Doctor Who And… 1: The Daleks (2/5/1973)
Beginning my Pilgrimage through the Target novelisations in publication order with story editor David Whitaker’s novelisation of Terry Nation’s original 1963/64 Dalek serial…
The first three Target Books, released in May 1973, were actually reprints of novelisations published in the mid Sixties, and so the style of the subsequent novelisations of the early 1970s came from books already a decade old.
Doctor Who and the Daleks sets that style very well, although it’s much longer than the later norm (150 pages of small print against the usual 120 pages), and much less dialogue heavy and script based than the Target novels proper. Although clearly written for children, it has the same kind of feel as, say, Susan Cooper’s writing for Puffin: that is, it’s pretty dark in places. It begins with a car crash, there’s a dead body on the third page, the Doctor is initially presented as a malevolent alien (mellowing gradually as the book goes on), and the Thal death scenes are rather horrible.

This is certainly more graphic than on TV: for instance, we only saw the claw of a Dalek mutant whereas here, Whitaker describes them as evil imps covered in slime with a single, alien eye. There are very few laughs (except unintentionally: Ian’s obsession with the TARDIS’s toilet facilities provoking one). In some ways it’s less subtle – Ian and Barbara’s budding relationship unfolds as a major sub-plot – but mostly this condenses 170 minutes of TV action into a crisply effective and very readable book. It probably helps that it was written by the programme’s original script editor, who must have been used to reshaping other people’s scripts for time or effect.
And there are some expedient changes from the broadcast version (Susan Foreman is re-christened Susan English to emphasise that she’s an alien posing as a British schoolgirl; Barbara’s relationship with Ganatus is excised because she’s now all a-flutter for Ian). The most significant is to give the Daleks a leader, a glass Dalek, which hints at Whitaker’s later creation of the Dalek Emperor, and has no onscreen precedent (although it obviously did inspire the makers of Revelation of the Daleks 20 years on). Ian’s confrontation with this very specific Dalek adds a bit of weight to the book’s climax which makes it preferable to the relatively weak TV version. For the most part, though, it’s a faithful adaptation, with Whitaker taking the opportunity to make cosmetic tweaks and streamline some of the baggy midsections of Terry Nation’s scripts to the overall benefit of the story.

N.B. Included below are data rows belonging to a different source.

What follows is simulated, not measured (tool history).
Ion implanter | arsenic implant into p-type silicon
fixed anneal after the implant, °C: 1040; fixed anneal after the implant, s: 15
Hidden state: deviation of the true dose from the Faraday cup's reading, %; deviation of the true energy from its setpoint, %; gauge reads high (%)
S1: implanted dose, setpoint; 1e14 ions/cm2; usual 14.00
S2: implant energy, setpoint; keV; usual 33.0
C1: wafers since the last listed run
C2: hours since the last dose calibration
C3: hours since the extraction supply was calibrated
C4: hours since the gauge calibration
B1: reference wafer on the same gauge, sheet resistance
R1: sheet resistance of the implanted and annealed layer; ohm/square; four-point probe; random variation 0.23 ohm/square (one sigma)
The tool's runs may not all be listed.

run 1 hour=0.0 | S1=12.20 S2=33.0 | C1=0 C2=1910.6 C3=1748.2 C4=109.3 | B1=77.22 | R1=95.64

Interestingly, the 1964 edition of Doctor Who and the Daleks was titled “Doctor Who” – the reference to “an exciting adventure with the Daleks” was merely a tagline. That helps to make sense of the opening, which re-imagines the TV pilot episode into a brutal, terse and gripping encounter on Barnes Common. Therefore, this isn’t just a novelisation of The Daleks, it’s Doctor Who’s original script editor setting out the series’ premise (and in so doing making me wonder quite how much he input to Anthony Coburn’s scripts for An Unearthly Child). It’s essentially a synthesis of the first three TV serials, charting the Doctor’s journey from Ian’s sinister antagonist to his friend.

When I first read these novelisations, probably aged about six, I gave them a Grade from 1 (“excellent”) to 5 (“boring”). Doctor Who and the Daleks rated a Grade 3 (“good”). I stand by that.